Resilience is becoming influential in development and vulnerability reduction sectors such as social protection, disaster risk reduction and climate change adaptation. In that context, the objective of this paper was to assess in a critical manner the advantages and limits of resilience. While the review highlights some positive elements –in particular the ability of the term to foster integrated approaches across sectors– it also shows that resilience has important limitations. In particular it is not a pro-poor concept, and the objective of poverty reduction cannot simply be substituted by resilience building. The paper examines four case studies of programmes in Mexico, Ethiopia, South Africa and Bangladesh.
Key Findings:
- ‘Just cash’ can do more than merely allow people to cope with shocks, especially if the amounts transferred are large enough. The strongest evidence for this comes from South Africa´s grants, which are at the upper ends of social transfers for middle-income countries in terms of the amount transferred, and have been found to be used in a number of complex ways to improve people´s livelihoods. These uses of grants could potentially contribute to ‘adapting’ or even ‘transforming’ people’s lives in the context of uncertainty and (climatic) shocks if these grants could strengthen or generate types of livelihood strategies (e.g. migration) that are less vulnerable to these shocks.

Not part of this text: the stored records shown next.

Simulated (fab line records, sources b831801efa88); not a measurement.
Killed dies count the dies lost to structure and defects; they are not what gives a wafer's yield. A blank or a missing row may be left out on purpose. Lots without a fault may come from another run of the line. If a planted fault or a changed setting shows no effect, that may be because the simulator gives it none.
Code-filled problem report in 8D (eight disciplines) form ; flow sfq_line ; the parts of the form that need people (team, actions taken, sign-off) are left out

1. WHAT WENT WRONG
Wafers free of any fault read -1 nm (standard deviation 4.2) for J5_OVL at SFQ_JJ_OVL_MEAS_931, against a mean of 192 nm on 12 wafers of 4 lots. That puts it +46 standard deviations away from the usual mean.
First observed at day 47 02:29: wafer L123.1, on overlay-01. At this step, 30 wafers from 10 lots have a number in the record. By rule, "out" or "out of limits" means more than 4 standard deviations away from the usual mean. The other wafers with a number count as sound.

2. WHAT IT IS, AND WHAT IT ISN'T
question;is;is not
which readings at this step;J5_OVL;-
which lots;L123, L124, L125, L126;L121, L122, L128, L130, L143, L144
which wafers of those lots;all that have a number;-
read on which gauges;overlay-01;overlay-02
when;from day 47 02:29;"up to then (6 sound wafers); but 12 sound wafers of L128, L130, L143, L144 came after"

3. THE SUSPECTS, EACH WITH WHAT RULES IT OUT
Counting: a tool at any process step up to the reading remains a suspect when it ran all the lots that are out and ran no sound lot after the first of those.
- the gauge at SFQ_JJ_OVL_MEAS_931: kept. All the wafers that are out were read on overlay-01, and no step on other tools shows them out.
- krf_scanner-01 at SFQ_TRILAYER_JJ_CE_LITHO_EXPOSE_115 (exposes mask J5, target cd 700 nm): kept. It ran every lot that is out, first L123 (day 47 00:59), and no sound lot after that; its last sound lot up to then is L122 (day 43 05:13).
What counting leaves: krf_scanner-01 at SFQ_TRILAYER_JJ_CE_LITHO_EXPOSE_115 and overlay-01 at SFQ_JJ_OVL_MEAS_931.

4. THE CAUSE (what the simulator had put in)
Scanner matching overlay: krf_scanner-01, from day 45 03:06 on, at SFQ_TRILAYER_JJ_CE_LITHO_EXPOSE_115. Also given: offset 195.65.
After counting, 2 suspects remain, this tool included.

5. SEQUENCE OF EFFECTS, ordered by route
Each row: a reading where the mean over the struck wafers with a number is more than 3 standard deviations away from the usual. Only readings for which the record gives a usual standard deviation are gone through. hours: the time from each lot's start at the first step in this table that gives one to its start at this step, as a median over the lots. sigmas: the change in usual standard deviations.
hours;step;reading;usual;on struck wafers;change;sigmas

- Resilience needs to be built through a holistic approach that integrates and implements a variety of interventions. These interventions should combine protective, preventative, promotional and transformative measures into a sequential and incremental approach.
- Preventative and promotional measures can be incorporated by linking a social protection programme with other schemes. What is missing, however, is a more rigorous and thorough discussion of the impacts of these combined interventions in terms of resilience building.
- The importance of safety nets as the ‘bedrock’ of transformational social protection and resilience can be seen in the fact that all programmes in these case studies have a ‘protective’ component, even those which are strongly focused on ‘promotional’ or even ‘transformative’ outcomes. This suggests that while the ‘protective’ component is insufficient to bring about resilience on its own, it can be a pre-requisite for preventative, promotional and transformational measures to be effective.
Recommendations:
- The politics of resilience (who are the winners and who are the losers of ‘resilience interventions’) need to be recognised and integrated more clearly into the current discussion. In particular, a resilience-based systems approach might end up leading us towards abandoning interest in the poor(est) for the sake of system-level resilience.
- Practitioners need to step back, consider the objectives of their interventions and then consider how resilience may support or actually hinder these objectives. Being a term that is used (loosely) in a large number of disciplines, resilience can be a very powerful integrating concept that brings different communities of practice together.
- By emphasizing the importance of scale and boundaries, resilience also offers some value for social protection in relation to ‘spatial’ processes, such as rural-urban, or trans-boundary, migration.
- Resilience thinking can help better incorporate the social-ecological linkages between the vulnerable groups and ecological services on which they depend, thus contributing to a more adequate targeting of (future) vulnerable groups.